The events in Texas are showcasing the need for more stable and consistent power supplies and a start-up company called LAVO in Australia has a solution. It's a solar battery that is part of a renewable, hydrogen powered energy system. At full charge, the battery can power a hose for about three days.
Alan Yu, CEO of LAVO, talked about his technology in a recent interview :
LAVO is headquartered in the University of New South Wales, Sydney, Australia. Our technology is truly Australian – from research to development to commercialisation.
LAVO™ is changing the way people live with energy. As the world’s first hydrogen technology and lifestyle company, LAVO™ designs and manufactures renewable hydrogen energy storage solutions for residential and commercial use. The LAVO System uses innovative, patented metal hydride technology to store hydrogen equivalent to up to 40kWh electricity – enough to power an average household for more than two days without the reliance of the grid.

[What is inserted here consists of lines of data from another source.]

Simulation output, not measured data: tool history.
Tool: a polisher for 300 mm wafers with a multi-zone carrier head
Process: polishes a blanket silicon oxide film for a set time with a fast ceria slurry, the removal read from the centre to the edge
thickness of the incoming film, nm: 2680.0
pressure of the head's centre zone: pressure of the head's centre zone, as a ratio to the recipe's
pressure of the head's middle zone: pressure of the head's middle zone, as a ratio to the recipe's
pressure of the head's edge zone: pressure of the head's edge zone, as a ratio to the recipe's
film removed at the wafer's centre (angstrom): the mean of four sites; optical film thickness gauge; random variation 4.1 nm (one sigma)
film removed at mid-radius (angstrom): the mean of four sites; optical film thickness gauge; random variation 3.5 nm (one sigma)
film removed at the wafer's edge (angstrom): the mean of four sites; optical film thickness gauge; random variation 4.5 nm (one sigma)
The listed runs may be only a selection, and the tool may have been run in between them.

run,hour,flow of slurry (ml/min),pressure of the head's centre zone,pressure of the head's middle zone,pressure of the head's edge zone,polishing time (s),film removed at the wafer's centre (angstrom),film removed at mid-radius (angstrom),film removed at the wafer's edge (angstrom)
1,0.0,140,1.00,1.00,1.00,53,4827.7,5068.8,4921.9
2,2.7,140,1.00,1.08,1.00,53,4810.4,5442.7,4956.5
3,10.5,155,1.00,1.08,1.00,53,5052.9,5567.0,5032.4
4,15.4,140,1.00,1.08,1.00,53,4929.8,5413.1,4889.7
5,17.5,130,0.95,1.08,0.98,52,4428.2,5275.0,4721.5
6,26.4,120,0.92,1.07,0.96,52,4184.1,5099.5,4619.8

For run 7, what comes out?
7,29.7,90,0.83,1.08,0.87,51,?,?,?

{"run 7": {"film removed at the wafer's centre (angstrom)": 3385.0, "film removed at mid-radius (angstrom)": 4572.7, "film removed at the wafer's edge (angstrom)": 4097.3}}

Our technology is highly versatile and scalable, with a diverse range of potential everyday applications. We are already in the process of developing multiple lifestyle technology products, including a hydrogen-powered barbecue and bicycle. LAVO™ will challenge convention, spark a global conversation and enable a meaningful change in attitudes and behaviours around sustainability, the environment and responsible consumerism.
The technology hopes to address the old complaint about solar panels being ineffective during the nighttime or during cloudy days by storing energy.
For homes in New South Wales, Australia, LAVO is offering a new product. It's the size of a home refrigerator and it hooks up to the water main and a rooftop solar array. The power an electrolyzer to convert water into hydrogen and oxygen, with the former going into the patented hydride storage material, and the latter simply returning into the air.
The LAVO hydrogen battery can store 3x more power than comparable home lithium battery systems. The battery system is also designed to be far safer than current conventional technologies, with a product life of around 30 years and is fully recyclable.
Previous attempts at the technology had some fire hazard risks, but the hydrogen is stored in a solid-state rather than a liquid or gas. Within the battery is a bank of detachable units that can also be used to power other hydrogen-electric machines from LAVO—including a bicycle and a barbecue.
Company spokespeople say an eco-lodge has already pre-ordered one, while Gowings Bros, an Australian investment company and clothing business, announced in January it had signed-on as an investor to LAVO, committing to buy 200 batteries for its properties across the country.